There are many so-called ecological reserves among these holdings. In our own latest case 7100 acres of fabulous wetland are set aside, including a rare domed bog of almost two thousand acres. This zone will be immune from human alteration whatever until the end of time, and will provide nesting and feeding grounds for any number of bird species.
Don McKay, I believe, would approve. Indeed, I first came upon his work over twenty years ago on a visit to Montreal, when I picked up a used copy of his Birding, or Desire (1983), whose principal speaker, like McKay, is an avid amateur ornithologist. (As I indicated in a blog post some time ago, I then unaccountably forgot McKay until lately reminded by another fine Canadian poet, John Lee.)
Not that birds are McKay’s only wild interest. For all its complexity—or perhaps because of it—I highly recommend his philosophical essay collection, Vis à Vis: Field Notes on Poetry & Wilderness (2001), which, far more than I’ll do in this short compass, may provide insights into McKay’s poetics and poetry. Indeed, prior to considering Angular Unconformity, I think it useful to make a brief divagation into Vis à Vis, because McKay increasingly sees himself as one of several fellow Canadian “ecopoets,” keenly attentive both to the natural world and to its crisis in our time.
It’s all very well for the hip, urbanized postmodernists to dismiss such concerns, no matter their own domains will likely be the first and worst to suffer, as appropriate only to bumpkins or sentimentalists. As McKay himself notes in “Baler Twine,” the penetrating initial essay of Vis à Vis, “admitting that you are a nature poet, nowadays, may make you seem something of a fool, as though you’d owned up to being a Sunday painter…. By this time ‘nature’ has been so lavishly oversold that the word immediately invokes several kinds of vacuous piety, ranging from Rin-Tin-Tinism to knee-jerk environmental concerns.”
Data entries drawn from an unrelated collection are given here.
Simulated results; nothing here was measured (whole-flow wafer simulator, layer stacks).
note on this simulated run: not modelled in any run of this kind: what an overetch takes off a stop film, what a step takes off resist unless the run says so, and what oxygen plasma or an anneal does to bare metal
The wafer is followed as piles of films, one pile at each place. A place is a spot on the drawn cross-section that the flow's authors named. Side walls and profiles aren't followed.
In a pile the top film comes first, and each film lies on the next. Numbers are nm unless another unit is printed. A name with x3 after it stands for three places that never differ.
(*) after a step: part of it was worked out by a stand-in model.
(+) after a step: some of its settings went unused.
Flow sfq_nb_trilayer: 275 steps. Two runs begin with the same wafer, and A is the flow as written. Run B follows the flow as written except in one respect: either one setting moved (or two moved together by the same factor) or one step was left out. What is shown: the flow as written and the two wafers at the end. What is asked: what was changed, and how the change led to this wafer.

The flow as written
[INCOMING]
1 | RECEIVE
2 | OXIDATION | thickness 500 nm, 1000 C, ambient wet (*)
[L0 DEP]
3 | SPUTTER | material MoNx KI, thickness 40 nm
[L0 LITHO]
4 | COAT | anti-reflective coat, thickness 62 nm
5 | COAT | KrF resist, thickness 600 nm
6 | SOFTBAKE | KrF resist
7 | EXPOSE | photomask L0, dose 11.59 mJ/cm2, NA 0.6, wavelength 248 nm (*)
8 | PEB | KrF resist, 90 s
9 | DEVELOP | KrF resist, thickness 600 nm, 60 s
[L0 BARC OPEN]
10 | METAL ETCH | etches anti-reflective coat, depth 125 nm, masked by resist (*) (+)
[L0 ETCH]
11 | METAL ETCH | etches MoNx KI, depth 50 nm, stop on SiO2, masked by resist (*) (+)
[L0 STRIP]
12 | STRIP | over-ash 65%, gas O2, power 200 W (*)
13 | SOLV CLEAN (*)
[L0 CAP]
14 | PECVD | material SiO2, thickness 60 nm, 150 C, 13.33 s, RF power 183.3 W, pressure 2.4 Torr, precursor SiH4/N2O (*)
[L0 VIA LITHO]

McKay seeks another path. His acknowledgment of the postmodern stance, however, is crossed by resistance, for reasons that are “merely empirical: before, under, and through the wonderful terrible wrestling with words and music there is a state of mind which I’m calling ‘poetic attention.’ I’m calling it that, though even as I name it I can feel the falsity (and in some way the transgression) of nomination: it’s a sort of readiness, a species of longing which is without the desire to possess, and it does not really wish to be talked about.”
The author distinguishes between his poetic attention and romantic inspiration; in the case of the latter, McKay notes the aptness of the Aeolian harp to the romantic author’s poetry, such poetry yearning for perception to become language. This is less, he points out, a celebration of nature itself than of the creative imagination for its own sake. “Poetic attention,” on the other hand, “is based on a recognition and a valuing of the other’s wilderness; it leads to a work which is not a vestige of the other, but a translation of it.” The author who pays such attention is in search of an awareness released, however incompletely, from the “primordial grasp” involved, say, in building a home; he or she will pay tribute to the wilderness of the other.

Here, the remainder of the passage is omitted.